HISTORY: (Amended July 1, 1966; Dec. 1, 1991)
Notes of Advisory Committee on Rules.
Note to Subdivision (a).
This permits a practice found very useful by Federal trial judges. For an example of a state practice in which the examination by the court is supplemented by further inquiry by counsel, see Rule 27 of the Code of Rules for the District Courts of Minnesota, 186 Minn xxxiii (1932), 3 Minn Stat (Mason, Supp 1936) Appendix 4, p 1062.
Note to Subdivision (b).
The provision for an alternate juror is one often found in modern state codes. See NC Code (1935) § 2330(a); Ohio Gen Code Ann (Page, Supp 1926--1935) § 11419-47; Pa Stat Ann (Purdon Supp 1936) Title 17, § 1153; compare USC, Title 28, former § 417a (Alternate jurors in criminal trials); 1 NJ Rev Stat (1937) 2:91A-1, 2:91A-2, 2:91A-3.
Provisions for qualifying, drawing, and challenging of jurors are found in USC, Title 28, former:
§ 411 (Qualifications and exemptions) § 412 (Manner of drawing) § 413 (Apportioned in district) § 415 (Not disqualified because of race or color) § 416 (Venire; service and return) § 417 (Talesmen for petit jurors) § 418 (Special juries) § 423 (Jurors not serve more than once a year) § 424 (Challenges) and DC Code (1930) Title 18, §§ 341--360 (Juries and Jury Commission) and Title 6, § 366 (Peremptory challenges).
Notes of Advisory Committee on 1966 Amendments to Rules.
The revision of this subdivision brings it into line with the amendment of Rule 24(c) of the Federal Rules of Criminal Procedure. That rule previously allowed four alternate jurors, as contrasted with the two allowed in civil cases, and the amendments increase the number to a maximum of six in all cases. The Advisory Committee's Note to amended Criminal Rule 24(c) points to experience demonstrating that four alternates may not be enough in some lengthy criminal trials; and the same may be said of civil trials. The Note adds:
"The words 'or are found to be' are added to the second sentence to make clear that an alternate juror may be called in the situation where it is first discovered during the trial that a juror was unable or disqualified to perform his duties at the time he was sworn."
Notes of Advisory Committee on December 1991 Amendment of Rule.
Subdivision (b).
The former provision for alternate jurors is stricken and the institution of the alternate juror abolished.

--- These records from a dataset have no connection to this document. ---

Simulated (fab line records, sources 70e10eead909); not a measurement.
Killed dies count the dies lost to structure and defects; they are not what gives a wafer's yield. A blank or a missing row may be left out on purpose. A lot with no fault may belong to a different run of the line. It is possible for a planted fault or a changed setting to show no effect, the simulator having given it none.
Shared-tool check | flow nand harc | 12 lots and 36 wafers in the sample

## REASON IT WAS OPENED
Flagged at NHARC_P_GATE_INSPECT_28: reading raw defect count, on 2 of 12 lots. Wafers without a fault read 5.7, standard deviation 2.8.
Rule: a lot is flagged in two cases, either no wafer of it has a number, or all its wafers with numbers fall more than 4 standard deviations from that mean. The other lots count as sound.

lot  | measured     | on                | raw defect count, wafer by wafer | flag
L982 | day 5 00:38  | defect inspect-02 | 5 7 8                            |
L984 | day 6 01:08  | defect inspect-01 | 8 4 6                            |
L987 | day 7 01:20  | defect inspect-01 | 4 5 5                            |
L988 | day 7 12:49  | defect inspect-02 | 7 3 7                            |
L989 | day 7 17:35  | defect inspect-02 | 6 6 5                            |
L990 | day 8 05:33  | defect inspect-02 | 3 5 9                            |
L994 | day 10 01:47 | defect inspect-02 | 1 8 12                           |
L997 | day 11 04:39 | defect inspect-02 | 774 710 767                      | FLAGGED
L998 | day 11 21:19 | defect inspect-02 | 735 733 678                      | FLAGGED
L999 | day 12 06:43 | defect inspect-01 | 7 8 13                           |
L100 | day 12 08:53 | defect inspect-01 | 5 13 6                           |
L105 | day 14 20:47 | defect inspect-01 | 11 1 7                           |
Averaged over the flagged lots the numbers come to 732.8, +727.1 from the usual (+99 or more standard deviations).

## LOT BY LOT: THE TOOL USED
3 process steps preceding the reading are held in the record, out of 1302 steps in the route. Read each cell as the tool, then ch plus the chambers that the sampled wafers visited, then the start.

The former rule reflected the long-standing assumption that a jury would consist of exactly twelve members. It provided for additional jurors to be used as substitutes for jurors who are for any reason excused or disqualified from service after the commencement of the trial. Additional jurors were traditionally designated at the outset of the trial, and excused at the close of the evidence if they had not been promoted to full service on account of the elimination of one of the original jurors.
The use of alternate jurors has been a source of dissatisfaction with the jury system because of the burden it places on alternates who are required to listen to the evidence but denied the satisfaction of participating in its evaluation.
Subdivision (c).
This provision makes it clear that the court may in appropriate circumstances excuse a juror during the jury deliberations without causing a mistrial. Sickness, family emergency or juror misconduct that might occasion a mistrial are examples of appropriate grounds for excusing a juror. It is not grounds for the dismissal of a juror that the juror refuses to join with fellow jurors in reaching a unanimous verdict.